Source: "Sustainable Developments: Blackouts and Cascading Failures;" January 2009; Scientific American Magazine; by Jeffrey D. Sachs.
Jeffrey Sachs uses the metaphor of power outages cascading through the grid to explain the current financial crisis. Borrowers defaulting on sub-prime mortgages cause banks to lose capital, which causes them to reduce new lending (with a multiplier effect since banks lend more than they hold in capital), which led to a failure in short term lending to banks, which led to banks selling mortgage backed securities, which led to a reduction in their value, which became cyclical. With the problems in banking, lending drying up, companies cut back in manufacturing and sales, laying off employees, which led to consumer fears and cutbacks, which had a cyclical effect on demand and business. In these processes, international financial markets participated, and eventually imports fell. Thus the contagion spread to other nations.

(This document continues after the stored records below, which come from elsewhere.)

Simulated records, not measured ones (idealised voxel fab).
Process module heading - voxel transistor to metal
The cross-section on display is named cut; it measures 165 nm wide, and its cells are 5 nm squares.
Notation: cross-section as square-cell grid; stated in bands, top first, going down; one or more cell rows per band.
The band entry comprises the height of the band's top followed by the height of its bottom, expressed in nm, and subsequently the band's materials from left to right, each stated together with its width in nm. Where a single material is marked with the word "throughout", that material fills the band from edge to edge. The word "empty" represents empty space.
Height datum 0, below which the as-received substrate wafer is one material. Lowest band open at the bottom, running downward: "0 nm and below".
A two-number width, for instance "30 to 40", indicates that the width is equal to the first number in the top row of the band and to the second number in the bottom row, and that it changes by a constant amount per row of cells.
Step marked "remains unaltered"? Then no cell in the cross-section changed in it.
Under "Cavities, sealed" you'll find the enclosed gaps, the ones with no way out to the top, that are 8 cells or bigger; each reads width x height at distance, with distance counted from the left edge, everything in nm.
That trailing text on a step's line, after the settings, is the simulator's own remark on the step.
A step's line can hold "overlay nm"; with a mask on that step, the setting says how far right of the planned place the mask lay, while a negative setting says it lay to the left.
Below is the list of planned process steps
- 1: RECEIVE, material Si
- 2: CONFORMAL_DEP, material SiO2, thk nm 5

I have not read the suggestion, but I wonder whether the spike in oil prices was not involved. (Certainly the precipitous drop in those prices was a result.) But the energy crisis earlier this year resulted in increases in prices of everything that uses energy in its production or distribution, and thus hit the poor in the pocketbook. Did that trigger the mortgage defaults that triggered everything else? I am not suggesting that we would not have had the overall crisis eventually had the oil prices not shot up, but the timing seems suspicious.